The combined annual turnover of co-operatives in the UK increased from £35.2bn in 2016 to £36.1bn in 2017 while a record 13m people are active members, according to news of the latest annual report put out by Co-operatives UK.

Earlier this month, Michael Pooler reported in the Financial Times, that contract workers, freelancers and consultants are joining or setting up co-operatives – companies owned by their workers or customers, rather than by outside investors. He gives two case histories:

Open Data Services

Kadie Armstrong was a freelance worker who had the opportunity to join a co-operative earlier this year. She joined Open Data Services, a prosperous business of analysts and IT professionals that provides services and develops software promoting open data resources. Her comment: “Being able to voice opinions and help shape the work and working environment without concern for hierarchy and powerplay is just great”. Its co-founder Steven Flower said: “We were all contractors and freelancers beforehand. We wanted to pool our knowledge and resources and form a company”.

Open Data Services is part of a network of co-operatives founded in 2016 called CoTech that sell technology and digital services. CoTech’s members employ some 250 people in co-operatives that have a combined revenue exceeding £10m.

Care and Share Associates

Stephen McKay has worked in social care for many years but since joining Care And Share Associates (CASA), an employee-owned limited company, for the first time has felt properly valued and listened to by his managers. As a staff representative on the company’s consultative body he can put forward views and ideas from the staff to joint meetings with the board, and hold them to account.

Despite restraints on funding for the care sector, Mr McKay says he is paid better than counterparts at many other private sector companies or charities, including support workers from other organisations who work in the same care home. He earns £8.35 per hour, compared to the national minimum wage of £7.83 for over-25s. Co-operatives are not insulated from difficult decisions. When managing director Sharon Lowrie took over earlier this year Casa was losing money. Redundancies were made and the company is now back in profit.

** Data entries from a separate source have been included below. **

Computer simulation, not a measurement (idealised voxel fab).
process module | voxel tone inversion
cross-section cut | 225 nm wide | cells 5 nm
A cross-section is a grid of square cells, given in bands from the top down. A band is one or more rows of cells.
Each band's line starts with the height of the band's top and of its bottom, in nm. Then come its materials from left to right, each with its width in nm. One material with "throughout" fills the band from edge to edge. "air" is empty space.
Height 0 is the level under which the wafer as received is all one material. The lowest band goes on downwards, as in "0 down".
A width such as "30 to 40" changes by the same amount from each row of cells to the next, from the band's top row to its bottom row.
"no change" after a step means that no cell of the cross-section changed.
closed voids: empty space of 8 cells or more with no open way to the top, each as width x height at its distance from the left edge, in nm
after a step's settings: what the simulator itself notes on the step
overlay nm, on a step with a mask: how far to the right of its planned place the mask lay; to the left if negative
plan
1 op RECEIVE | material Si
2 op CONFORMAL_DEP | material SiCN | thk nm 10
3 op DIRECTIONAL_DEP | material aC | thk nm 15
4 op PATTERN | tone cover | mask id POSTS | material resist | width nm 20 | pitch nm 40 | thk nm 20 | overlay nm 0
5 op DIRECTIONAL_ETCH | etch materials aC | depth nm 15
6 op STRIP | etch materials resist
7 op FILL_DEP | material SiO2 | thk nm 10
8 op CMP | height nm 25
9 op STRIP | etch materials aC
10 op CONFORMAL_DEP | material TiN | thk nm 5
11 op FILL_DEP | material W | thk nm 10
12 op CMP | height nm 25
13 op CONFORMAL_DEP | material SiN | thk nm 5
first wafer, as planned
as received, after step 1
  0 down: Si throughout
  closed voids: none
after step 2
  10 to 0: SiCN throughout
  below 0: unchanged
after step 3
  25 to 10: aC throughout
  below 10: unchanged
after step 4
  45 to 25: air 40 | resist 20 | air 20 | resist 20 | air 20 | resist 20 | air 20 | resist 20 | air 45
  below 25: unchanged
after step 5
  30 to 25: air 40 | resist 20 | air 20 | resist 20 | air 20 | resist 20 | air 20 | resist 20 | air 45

Michael Pooler writes: “A longstanding barrier to becoming a co-operative has been the ability to raise capital, whether for big investment projects or to use in times of financial distress. One way around this that has taken off in recent years is community shares”. His reference to community shares, which local service users or customers can buy, as a recent development is surprising – but perhaps this is just a change of name – shares in co-operatives have been sold for many years.

He comments that in an age of populism fuelled by discontent over economic inequality and the perceived failures of globalisation, those in favour of co-ops say they offer a more inclusive way of doing business and fairer distribution of wealth.